=====================
The Fiona User Manual
=====================

:Author: Sean Gillies, <sean.gillies@gmail.com>
:Revision: 1.0
:Date: 18 February 2012
:Copyright: 
  This work is licensed under a `Creative Commons Attribution 3.0
  United States License`__.

.. __: http://creativecommons.org/licenses/by/3.0/us/

:Abstract:
  Fiona is OGR's neater API. This document explains how to use the Fiona
  package for reading and writing geospatial data files.

.. sectnum::

.. _intro:

Introduction
============

The data in geographic information systems (GIS) is roughly divided into
:dfn:`rasters` representing continuous scalar fields (land surface temperature or
elevation, for example) and :dfn:`vectors` representing discrete entities like
roads and administrative boundaries. Concerned exclusively with the latter,
Fiona is a Python wrapper for vector data access functions from the `OGR
<http://www.gdal.org/ogr/>`_ library.  A very simple wrapper for minimalists.
It reads data records from files as GeoJSON-like mappings and writes the same
kind of mappings as records back to files. That's it. There are no layers, no
cursors, no geometric operations, no transformations between coordinate
systems, no remote method calls; all these concerns are left to other Python
packages such as :py:mod:`Shapely <https://github.com/Toblerity/Shapely>` and
:py:mod:`pyproj <http://code.google.com/p/pyproj/>` and Python language
protocols. Why? To eliminate unnecessary complication. Fiona is simple to
understand and use, with no gotchas.

Please understand this: Fiona is designed to excel in a certain range of tasks
and is less optimal in others. Fiona trades memory and speed for simplicity and
reliability. Where OGR's Python bindings (for example) use C pointers, Fiona
copies vector data from the data source to Python objects.  These are simpler
and safer to use, but more memory intensive. Fiona's performance is relatively
more slow if you only need access to a single record field – and of course
if you just want to reproject or filter data files, nothing beats the
:command:`ogr2ogr` program – but Fiona's performance is much better than OGR's
Python bindings if you want *all* fields and coordinates of a record. The
copying is a constraint, yes, but it simplifies things.  With Fiona, you don't
have to track references to C objects to avoid crashes, and you can work with
vector data using familiar Python mapping accessors.  Less worry, less time
spent reading API documentation.

Rules of Thumb
--------------

In what cases would you benefit from using Fiona?

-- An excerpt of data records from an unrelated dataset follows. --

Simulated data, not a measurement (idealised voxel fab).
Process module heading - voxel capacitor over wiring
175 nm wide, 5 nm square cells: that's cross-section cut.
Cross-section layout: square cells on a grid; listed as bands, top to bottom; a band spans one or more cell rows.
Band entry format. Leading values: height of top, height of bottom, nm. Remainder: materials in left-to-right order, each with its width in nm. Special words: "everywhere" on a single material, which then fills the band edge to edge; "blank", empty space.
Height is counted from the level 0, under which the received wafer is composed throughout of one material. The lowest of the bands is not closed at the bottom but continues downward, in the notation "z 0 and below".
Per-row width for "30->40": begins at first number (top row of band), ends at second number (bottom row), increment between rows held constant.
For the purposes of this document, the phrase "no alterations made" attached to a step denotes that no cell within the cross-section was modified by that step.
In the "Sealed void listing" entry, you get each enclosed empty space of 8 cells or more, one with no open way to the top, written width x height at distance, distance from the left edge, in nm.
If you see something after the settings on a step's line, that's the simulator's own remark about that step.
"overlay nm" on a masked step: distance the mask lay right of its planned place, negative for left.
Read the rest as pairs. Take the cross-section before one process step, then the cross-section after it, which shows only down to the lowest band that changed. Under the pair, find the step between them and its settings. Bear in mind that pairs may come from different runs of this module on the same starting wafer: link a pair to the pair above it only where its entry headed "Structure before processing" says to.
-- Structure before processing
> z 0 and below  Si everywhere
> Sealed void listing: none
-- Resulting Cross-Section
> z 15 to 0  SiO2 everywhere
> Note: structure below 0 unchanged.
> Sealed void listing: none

* If the features of interest are from or destined for a file in a non-text
  format like ESRI Shapefiles, Mapinfo TAB files, etc.
* If you're more interested in the values of many feature properties than in
  a single property's value.
* If you're more interested in all the coordinate values of a feature's
  geometry than in a single value.
* If your processing system is distributed or not contained to a single
  process.

In what cases would you not benefit from using Fiona?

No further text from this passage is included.